Under Section 3.6—Meetings, Quorum and Voting—Vice Chair Adler suggested language having to
do with reconsideration be added to this section. At the Boards & Commission conference he recently
attended, he learned that most Boards of Adjustment members represented all had provisions for
reconsideration. His suggested addition read"Reconsideration may be accomplished in the following
manner: 1) a Board of Adjustment member voting in the affirmation may initiate a motion to
reconsider the issue either at the meeting where the affirmative action was taken in the issue or at the
meeting immediately following, and by majority vote of the Board the matter would be reconsidered."

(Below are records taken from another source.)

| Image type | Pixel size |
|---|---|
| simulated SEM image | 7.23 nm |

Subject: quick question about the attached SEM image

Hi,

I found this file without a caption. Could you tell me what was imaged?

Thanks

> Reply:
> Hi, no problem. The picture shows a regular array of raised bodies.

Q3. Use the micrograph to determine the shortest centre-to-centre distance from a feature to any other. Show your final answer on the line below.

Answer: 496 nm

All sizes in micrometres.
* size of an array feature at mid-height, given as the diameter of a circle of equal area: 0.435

The Board discussed the problem with hearing a reconsideration in a timely manner, since the Board
does not always meet monthly. Chair Adamson clarified that a reconsideration would generate a
meeting for the next month, whether there was a case or not. Member Schannep questioned how this
would work; Vice Chair Adler said that one of the persons voting "no" could initiate a motion to
reconsider and the motion could be heard at that meeting or at the next meeting. Member Schannep
asked if this motion would be based on information made available after the vote or because the person
making the motion wants to convince the other members. Vice Chair Adler said those were some of
the reasons,or if the person claims there was an error in judgment. Mr. Andrews concurred with the
explanation given and clarified that Roberts' Rules, which the Board follows, uses language that refers
to "the prevailing side of the motion" and that might be appropriate wording. Vice Chair Adler agreed
that "prevailing side"would be better language, and mentioned a past ruling involving a livestock issue
where the applicant requested reconsideration. Chair Adamson said that the difference here is that
reconsideration would be initiated by the Board, rather than the applicant, as in the livestock case.
Vice Chair Adler said at the conference,many of the Boards represented have a reconsideration option
in their rules, and since this Board has gone through a reconsideration once without having a provision,
there ought to be a provision. Chair Adamson said it was wise to include a reference to
reconsideration in the rules. It was agreed that it would be included under"Quorum and Voting."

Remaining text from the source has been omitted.